Ideally, the city will tender the sites via an ‘energy as a service’ model through a Power Purchase Agreement (PPA) with a private sector actor by proposing to the market to buy electricity instead of the underlying technology. That way the city does not have to invest or provide maintenance and the future contracting partners are free to choose their equipment, their installer, and their financing scheme. As long as they deliver energy, the city will pay them. CoM SSA assists its partner cities in conducting the tendering procedure, overseeing the necessary documentation and finalising the PPA agreement.

Graphic describing the benefits of the Power Purchase Agreement (PPA)

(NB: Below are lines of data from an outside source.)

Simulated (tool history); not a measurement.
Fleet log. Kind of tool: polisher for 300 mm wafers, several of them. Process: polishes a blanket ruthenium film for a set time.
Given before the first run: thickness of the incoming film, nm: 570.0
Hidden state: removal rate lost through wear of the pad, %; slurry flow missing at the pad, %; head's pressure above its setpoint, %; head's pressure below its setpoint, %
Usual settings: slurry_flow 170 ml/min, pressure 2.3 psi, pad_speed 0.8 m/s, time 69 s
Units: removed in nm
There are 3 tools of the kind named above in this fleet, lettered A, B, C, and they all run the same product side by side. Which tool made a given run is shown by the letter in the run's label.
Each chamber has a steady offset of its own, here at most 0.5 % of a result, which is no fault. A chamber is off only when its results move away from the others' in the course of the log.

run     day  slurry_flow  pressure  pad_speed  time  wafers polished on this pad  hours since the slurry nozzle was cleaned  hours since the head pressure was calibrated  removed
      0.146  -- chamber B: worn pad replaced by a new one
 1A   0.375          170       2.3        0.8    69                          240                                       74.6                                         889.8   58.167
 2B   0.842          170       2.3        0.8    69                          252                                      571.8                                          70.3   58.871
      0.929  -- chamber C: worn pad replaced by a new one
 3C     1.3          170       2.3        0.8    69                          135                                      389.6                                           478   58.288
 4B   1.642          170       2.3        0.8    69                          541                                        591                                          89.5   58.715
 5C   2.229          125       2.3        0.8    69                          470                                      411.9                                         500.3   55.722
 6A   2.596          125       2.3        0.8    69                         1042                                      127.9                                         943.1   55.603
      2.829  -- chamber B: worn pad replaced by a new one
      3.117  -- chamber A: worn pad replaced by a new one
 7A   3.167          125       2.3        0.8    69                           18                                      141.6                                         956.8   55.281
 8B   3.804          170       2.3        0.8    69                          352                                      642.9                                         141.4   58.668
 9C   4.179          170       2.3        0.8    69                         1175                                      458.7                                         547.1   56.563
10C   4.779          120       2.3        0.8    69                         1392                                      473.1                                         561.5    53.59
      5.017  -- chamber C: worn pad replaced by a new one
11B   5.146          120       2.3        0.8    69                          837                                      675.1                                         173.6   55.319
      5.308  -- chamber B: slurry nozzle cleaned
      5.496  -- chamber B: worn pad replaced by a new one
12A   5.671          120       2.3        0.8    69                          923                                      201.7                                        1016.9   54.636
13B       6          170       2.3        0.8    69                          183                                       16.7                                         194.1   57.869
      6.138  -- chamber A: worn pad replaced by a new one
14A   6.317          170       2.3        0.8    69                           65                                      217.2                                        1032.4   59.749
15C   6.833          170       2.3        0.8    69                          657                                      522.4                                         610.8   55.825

By signing a PPA with a private company, the city government seeks several advantages. Firstly, this arrangement allows the city to avoid additional investments, thereby preventing the creation of new debt. Secondly, the city is not exposed to any risk associated with making a decision on a technological offer such as material, installation, and cost calculation. Moreover, the city is not required to conduct the operation and maintenance of the PV system. In addition to these benefits, the PPA will also contribute towards enhancing the market for local installers and importers of materials, hence, increasing local employment and income and thereby creating a more vibrant and prosperous community.

Currently, CoM SSA is actively building project pipelines in Nigeria, Kenya, and Cameroon, and will soon be starting in Ghana and Tanzania. USE is a product that is well adapted to the market and can be rolled out across sub-Saharan Africa. In that way, USE is paving the way towards a sustainable future – and takes us one step closer towards a cleaner, greener tomorrow.